Environmentally Conscious Office: Daiwa House Saga BuildingAn Office Capable of Self-Supplying Electricity

An Office Building to Embody EP100 and RE100

In March 2018, the Daiwa House Group joined the international initiatives EP100 and RE100 to enhance energy efficiency and promote the use of renewable energy.
The Daiwa House Saga Building uses thorough energy-saving measures, such as natural ventilation, a cooling system using well water and solar heat, and lighting utilizing natural light, reducing electricity usage by approximately 52%. Additionally, it has introduced a power self-sufficiency system that integrates a rooftop solar power generation system with batteries to aim for self-sufficiency used during business operations.
Through these efforts, the building realizes the goals of both the EP100 and RE100 initiatives.

Continued Operation Even During Power Outages Caused by Disasters, etc.

The Kumamoto Earthquake occurred during the planning of the Daiwa House Saga Building. Our Kumamoto Branch (currently the Kumamoto Office) was unable to operate adequately due to power outages. As a result, the need for an office capable of continuing operations without external power supply was felt, leading to the construction of the Daiwa House Saga Building as a demonstration building for a self-sufficient office.
Typically, when a power outage causes the loss of commercial AC power, standard power conditioners cannot function. The Saga Building adopted a unique method that connects solar power generation and batteries via a DC circuit, converting commercial power to DC and feeding it into the circuit. It is designed to operate independently even during power outages.

Overview of the Facilities

Saga Building schematic

Power self-sufficiency system

These systems enable self-sufficiency in power supply.

Inside the Office with Self-Sufficient Power

This building reduces electricity consumption by approximately 52% compared to buildings meeting the 2016 energy efficiency standards. However, employees working inside have not reported any issues with indoor brightness or temperature compared to previous buildings, and they do not feel they are compromising for energy savings. On the day of the interview, which was cloudy, the hallways and offices were bright with natural light, and the breeze through the natural ventilation windows above provided a comfortable room temperature.

Details of the Demonstration Experiment

The theoretical reduction effects were calculated using equipment and design techniques, and the actual effectiveness is being verified. By analyzing the actual data obtained, it becomes possible to create a more realistic equipment layout. This verification revealed that the 83.2 kW of solar power installed on top of the Saga Building has an actual generation capacity close to 100 kW, thanks to its unique power conversion system, which significantly reduces power loss. Therefore, a design change was made midway through the experiment to increase the battery capacity from 75 kWh to 105 kWh to accommodate surplus power.

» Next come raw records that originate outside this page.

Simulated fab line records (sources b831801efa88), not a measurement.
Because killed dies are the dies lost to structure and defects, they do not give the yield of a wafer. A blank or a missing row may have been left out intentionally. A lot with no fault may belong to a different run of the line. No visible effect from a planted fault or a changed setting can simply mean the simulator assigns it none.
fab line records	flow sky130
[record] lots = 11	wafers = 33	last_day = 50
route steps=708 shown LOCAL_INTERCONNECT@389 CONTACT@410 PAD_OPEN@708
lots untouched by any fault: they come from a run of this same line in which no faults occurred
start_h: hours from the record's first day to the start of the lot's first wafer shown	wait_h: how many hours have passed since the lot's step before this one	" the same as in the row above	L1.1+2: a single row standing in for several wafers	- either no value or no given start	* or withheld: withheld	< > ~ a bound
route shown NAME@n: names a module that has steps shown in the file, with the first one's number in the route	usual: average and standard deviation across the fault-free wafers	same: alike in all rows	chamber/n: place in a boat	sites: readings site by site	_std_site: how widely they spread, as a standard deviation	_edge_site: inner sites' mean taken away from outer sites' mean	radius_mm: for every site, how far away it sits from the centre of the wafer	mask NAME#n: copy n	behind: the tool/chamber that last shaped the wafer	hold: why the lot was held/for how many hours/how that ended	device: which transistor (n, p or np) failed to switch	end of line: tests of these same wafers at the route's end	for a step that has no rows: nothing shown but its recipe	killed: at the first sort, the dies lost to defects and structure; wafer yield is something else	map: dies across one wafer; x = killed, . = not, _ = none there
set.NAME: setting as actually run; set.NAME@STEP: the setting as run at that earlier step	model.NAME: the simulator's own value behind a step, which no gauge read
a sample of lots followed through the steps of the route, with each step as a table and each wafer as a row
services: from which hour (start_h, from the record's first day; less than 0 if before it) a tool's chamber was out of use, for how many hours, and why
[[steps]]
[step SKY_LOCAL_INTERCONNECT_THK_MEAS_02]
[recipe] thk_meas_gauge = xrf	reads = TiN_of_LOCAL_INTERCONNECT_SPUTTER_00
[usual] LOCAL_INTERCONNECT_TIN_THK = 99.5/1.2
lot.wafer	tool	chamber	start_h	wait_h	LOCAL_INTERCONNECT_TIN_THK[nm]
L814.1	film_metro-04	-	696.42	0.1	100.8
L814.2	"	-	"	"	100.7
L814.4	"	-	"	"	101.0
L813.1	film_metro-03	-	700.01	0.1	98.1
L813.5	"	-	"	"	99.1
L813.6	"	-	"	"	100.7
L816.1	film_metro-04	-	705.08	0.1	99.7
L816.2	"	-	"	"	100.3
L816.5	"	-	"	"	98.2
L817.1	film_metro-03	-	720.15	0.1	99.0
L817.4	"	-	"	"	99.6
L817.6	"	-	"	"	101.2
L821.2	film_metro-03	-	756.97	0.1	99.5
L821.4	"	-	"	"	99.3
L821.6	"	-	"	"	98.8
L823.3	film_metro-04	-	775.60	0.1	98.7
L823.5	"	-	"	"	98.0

Using BEMS Data and Other Metrics to Confirm Achievement of ZEB

⇒If there is a significant discrepancy between design values and actual measurements, the causes are analyzed, which leads to forming countermeasures.

Model the Optimal Capacity of Solar Power Generation and Batteries in the Power Self-Sufficiency System

⇒Identify operational challenges and develop countermeasures

Verification of Energy-Saving Effects of Well Water/Solar Heat Hybrid Air Conditioning System

⇒Evaluate energy-saving effects during cooling, heating, intermediate periods, and normal ventilation.

Verification of the Effectiveness of the Natural Ventilation

⇒Verification of ventilation frequency

Future Developments

Saga City is known for its intense heat, with summer temperatures consistently ranking among the highest in Japan, while in winter, it is exposed to cold winds from the Sea of Japan. The knowledge gained from demonstration experiments in Saga's climate, with its large temperature fluctuations, can be applied to various environments.
In the Saga Building, abundant well water was used as an air conditioning energy source. However, depending on the region, other sources such as rivers, lakes, hot springs, geothermal energy, factory waste heat, or sewage heat can be utilized. Remaining challenges include miniaturization and cost reduction of equipment. However, these challenges will be resolved as the technology becomes more widespread. Such offices with self-sufficient power are being considered for domestic deployment and for expansion in developing countries where power infrastructure is underdeveloped.